Referring now to Figure 4, an alternative embodiment of the present invention is shown. The absorber mass 40 is connected via a resilient support 52 to the base 12 and supported on a slide 54. The surface of the slide 54 upon which the absorber mass 40 rests is arranged so that it is inclined at an angle substantially perpendicular to the conveying member's resilient supports 34.

The resilient support 52 is attached to the base 12 using a suitable fastener and arranged such that the absorbing mass 40 can undergo vibrational movement parallel to the vibrational movement of the conveying member 18.

The arrangement is also such that a line passing through the absorbing mass' centre of gravity 44 and the conveying member's centre of gravity 36 is substantially perpendicular to the conveying member's resilient supports 34. This arrangement minimises the moments acting at on the base.

Again, the arrangement is also such that the natural frequency of the absorbing mass 40 is substantially equal to the natural frequency of the conveying member 18.

The operation of the vibratory conveying apparatus 10 is largely the same as in the embodiment of Figure 2. However, the vibratory motion of the absorbing mass 40 to counteract the vibration of the conveying member 18 is realised by the absorber mass 40 sliding over the surface of the slide 54. Again, the arrangement such that the natural frequency of the absorbing mass 40 is substantially equal to the natural frequency of the conveying member 18 results in the absorbing mass 40 vibrating out of phase with the conveying member 18, thus absorbing energy and reducing the forces transmitted to the base 12 and to the supporting structure through the base 12.

Unlike prior art conveying apparatus, in the present invention there exist no restrictions upon the centre of gravity 32 of the base 12, the magnitude of the drive force 48, position of the drive 38 or alignment of the drive force 48. The inclusion of an absorbing mass 40 as a passive element, which counteracts the conveying member's movement, and the arrangement of the centres of gravity 44,36 of the absorbing mass 40 and conveying member 18 with respect to the angle of the resilient supports 34, results in minimal forces being transmitted to the base 12 independently of the orientation and magnitude of the driving force applied the conveying member 18.

An example of the vibratory conveying apparatus shown in Figures 1 and 2 has been manufactured with the following measurements:

Base: length = 880mm; width = 325mm; height = 264mm; and weight = 90kg;

Conveying member: length = 1663mm; width = 300mm; height = 222mm; weight = 38kg;

Absorbing Mass: length = 300mm; width = 190mm; height = 52mm; weight = 15kg;

Conveying member's resilient supports: Equivalent stiffness K=23 N/mm (K/M=0.605);

Absorbing mass' resilient supports: Equivalent stiffness K=9 N/mm (Ka/ma=0.6).
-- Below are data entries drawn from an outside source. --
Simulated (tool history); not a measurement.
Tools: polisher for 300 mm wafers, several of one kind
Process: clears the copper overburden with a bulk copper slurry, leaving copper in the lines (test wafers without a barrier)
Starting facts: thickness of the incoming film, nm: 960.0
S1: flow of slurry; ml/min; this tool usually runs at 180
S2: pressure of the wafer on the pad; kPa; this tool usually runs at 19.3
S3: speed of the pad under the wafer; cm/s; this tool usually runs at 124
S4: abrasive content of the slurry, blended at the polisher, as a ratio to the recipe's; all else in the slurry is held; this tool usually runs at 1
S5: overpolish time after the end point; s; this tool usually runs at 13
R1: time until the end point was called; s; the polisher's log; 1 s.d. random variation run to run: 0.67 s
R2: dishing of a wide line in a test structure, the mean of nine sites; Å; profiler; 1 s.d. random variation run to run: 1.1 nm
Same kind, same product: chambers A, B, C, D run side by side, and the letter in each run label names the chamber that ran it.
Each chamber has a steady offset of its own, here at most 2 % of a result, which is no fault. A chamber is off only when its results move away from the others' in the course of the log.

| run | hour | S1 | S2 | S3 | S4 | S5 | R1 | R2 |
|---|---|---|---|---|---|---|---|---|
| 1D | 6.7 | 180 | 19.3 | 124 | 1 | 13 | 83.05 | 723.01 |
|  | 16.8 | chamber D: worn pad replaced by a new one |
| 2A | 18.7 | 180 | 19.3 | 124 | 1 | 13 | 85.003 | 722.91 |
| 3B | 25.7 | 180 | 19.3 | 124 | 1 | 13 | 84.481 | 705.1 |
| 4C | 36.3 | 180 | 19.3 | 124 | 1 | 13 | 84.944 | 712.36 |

During operation of this example, the overall movement of the base 12 is in the range of 1-4 mm when there is no absorbing mass 40 attached to the base 12 and the overall stroke of the conveying member is approximately 6mm. Inclusion of the absorbing mass 40 can reduce the overall movement of the base to 0.1-1 mm. Such a reduction in vibration of the base means that bases with lighter bases can be used, which in turn means that less expensive and more manageable conveying apparatus can be manufactured.

It will be observed that the absorbing mass can be implemented in various ways and numerous modifications and variations can be implemented without departing from the scope of the invention.

For example, in an alternative embodiment, the absorber mass may be arranged to vibrate with a natural frequency that is substantially equal to a multiple of the conveying member's natural frequency. The requirement for this arrangement can be expressed as:

K k a ^■ — ^■ — = x where α is an integer and x — » 0

M »2

It is believed that practical benefit is obtained for values of α below 10, with α preferably 5 or less, and most preferably 3 or less. However, it is foreseen that future technical advances may enable higher values of α to be successfully employed and it should therefore be appreciated that the use of larger α values is envisaged.

In an alternative embodiment, the resilient supports 34 may be in any suitable arrangement for supporting the conveying member 18.

In further alternatives, the vibratory drive 38 may not be connected to or supported by the base 12 or the conveying member 18 but simply arranged such that the vibratory drive 38 applies a force to the conveying member 18 directly, thus exciting the conveying member 18 into vibratory motion. It also within the scope of the present invention that the vibratory drive may be controllable so that its characteristics, such as drive frequency or magnitude for example, may be altered.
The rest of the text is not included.